Chapter 9. Innovation in assessment practices

This chapter presents the change in assessment practices in teaching and learning practices in reading, maths and science, including the emphasis given to different types of assessments (classroom, regional or national assessments). The change within countries is presented as an increase or decrease in the share of students exposed to the practice. The percentage point change is also expressed as a standardised effect size in the final table.

The statistical data for Israel are supplied by and under the responsibility of the relevant Israeli authorities. The use of such data by the OECD is without prejudice to the status of the Golan Heights, East Jerusalem and Israeli settlements in the West Bank under the terms of international law.

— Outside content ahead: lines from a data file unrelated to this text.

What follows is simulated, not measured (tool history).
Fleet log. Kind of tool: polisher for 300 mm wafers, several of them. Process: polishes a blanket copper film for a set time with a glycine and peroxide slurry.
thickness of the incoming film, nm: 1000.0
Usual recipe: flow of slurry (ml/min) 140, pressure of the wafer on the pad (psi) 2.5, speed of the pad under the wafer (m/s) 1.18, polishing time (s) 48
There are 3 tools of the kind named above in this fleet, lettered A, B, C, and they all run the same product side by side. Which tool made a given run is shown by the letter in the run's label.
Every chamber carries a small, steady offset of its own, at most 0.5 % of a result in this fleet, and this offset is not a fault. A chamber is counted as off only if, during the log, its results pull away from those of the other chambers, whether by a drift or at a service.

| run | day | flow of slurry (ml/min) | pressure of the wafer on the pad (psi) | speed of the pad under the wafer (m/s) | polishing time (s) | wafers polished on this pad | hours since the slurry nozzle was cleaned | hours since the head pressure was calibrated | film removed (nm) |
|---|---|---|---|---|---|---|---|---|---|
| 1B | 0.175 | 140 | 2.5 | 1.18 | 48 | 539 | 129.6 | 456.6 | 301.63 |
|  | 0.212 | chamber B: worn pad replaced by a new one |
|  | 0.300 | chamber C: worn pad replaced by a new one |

51. Frequency of correction of assignment and feedback

Why it matters

Formative assessment is a key pedagogical practice, structured around feedback, continuous monitoring of students’ work, and appropriate new assignments to make them overcome their difficulties or move to the next level. Always correcting assignments and giving feedback to students is a professional and moral imperative for teachers, and one would expect the practice to be close to universal within all systems.

Mathematics

Change at the OECD level: moderate

OECD countries experienced changes in both directions, although the average net change was slightly positive (2 percentage points). The overall absolute change, counting both positives and negatives variations, was 15 percentage points on average, corresponding to a moderate effect size of 0.33. Surprisingly, this practice varies a lot within OECD countries. In 2015, 79 % of 8th grade students had their assignments systematically corrected in Chile, compared to only 2% in Slovenia – the OECD average being 44%.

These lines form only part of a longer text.